And of course, there are plenty of storylines that hit on queer themes like found family, coming out as “different”, the intersection of gender and cultural norms,
So much queercoding:
-garashir is so intentional that Andrew Robinson (garaks actor) has, on multiple occasions, expressed that it should have been canon, discusses how he set out to flirt, their entire first interaction is about the gayest thing I’ve seen, they have regular lunch dates, get very anxious when the other one is gone. The way they look at each other like they’re gonna eat each other. It’s more canon than some of the canon relationships to me and is the closest two trek actors have gotten to spirk since spirk
-garaks storyline and character on its own is very gay. Props to Andrew Robinson for making the “ziyal likes garak” storyline so uncomfortable and for acting garak so gay we love him for it. He has said before that garaks sexuality is inclusive and you can read more about that in the book he wrote if you want!

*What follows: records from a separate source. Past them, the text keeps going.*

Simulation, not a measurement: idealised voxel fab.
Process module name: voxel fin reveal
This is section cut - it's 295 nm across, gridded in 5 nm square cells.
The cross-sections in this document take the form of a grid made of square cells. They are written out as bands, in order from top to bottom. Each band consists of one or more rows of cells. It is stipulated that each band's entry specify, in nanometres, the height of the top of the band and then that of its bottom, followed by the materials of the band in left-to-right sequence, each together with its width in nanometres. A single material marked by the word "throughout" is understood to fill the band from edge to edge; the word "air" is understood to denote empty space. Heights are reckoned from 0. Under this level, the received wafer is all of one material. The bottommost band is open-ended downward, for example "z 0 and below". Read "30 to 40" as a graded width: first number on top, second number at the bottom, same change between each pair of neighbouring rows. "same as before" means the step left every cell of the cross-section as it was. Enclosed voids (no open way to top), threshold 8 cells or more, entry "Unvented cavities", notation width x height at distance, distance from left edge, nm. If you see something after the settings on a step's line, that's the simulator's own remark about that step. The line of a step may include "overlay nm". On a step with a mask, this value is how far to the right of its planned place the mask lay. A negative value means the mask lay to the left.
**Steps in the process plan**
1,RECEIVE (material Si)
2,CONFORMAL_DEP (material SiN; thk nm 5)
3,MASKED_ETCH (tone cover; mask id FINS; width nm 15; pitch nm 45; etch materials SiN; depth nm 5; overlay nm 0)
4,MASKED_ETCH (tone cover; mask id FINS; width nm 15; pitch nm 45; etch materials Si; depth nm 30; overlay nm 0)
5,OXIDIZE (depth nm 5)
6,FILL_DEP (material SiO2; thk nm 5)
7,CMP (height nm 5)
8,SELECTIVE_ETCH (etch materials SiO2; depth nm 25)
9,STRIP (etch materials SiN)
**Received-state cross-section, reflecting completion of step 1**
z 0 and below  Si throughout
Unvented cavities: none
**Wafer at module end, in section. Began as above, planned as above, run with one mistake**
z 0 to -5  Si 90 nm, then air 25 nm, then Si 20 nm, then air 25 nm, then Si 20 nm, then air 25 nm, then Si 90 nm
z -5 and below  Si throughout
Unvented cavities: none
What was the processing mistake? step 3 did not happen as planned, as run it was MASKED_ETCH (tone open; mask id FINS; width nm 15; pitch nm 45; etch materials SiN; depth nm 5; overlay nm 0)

-Kira nerys is a lesbian. (“The stones are straight, it’s me who’s-”) She dresses and acts like a lesbian. She eats every woman she sees with her eyes. Every one of her relationships with men is with a man who has power (eg the lesbian “he must therefore be attractive, right?) and ends with them dying or leaving. (“The prophets said we weren’t right for each other” lmao ok). Her last relationship was with odo, the literal gender fluid. That man is goo, that man is the last man you date before you finally admit you’re a lesbian “just to see”. PLUS her lesbian kiss in the mirrorverse I rest my case.
-odo was played as asexual for the first few seasons and Rene has said at events that he has always thought of him that way. Do I wish they continued with this? Yes.
-quark and Odo’s weird little thing. They hate each other. They love each other. They’re obsessed with each other. It’s great. Its definitely unhealthy and also pretty queer. One time they kissed for comedic effect on screen and it was a little bit too convincing.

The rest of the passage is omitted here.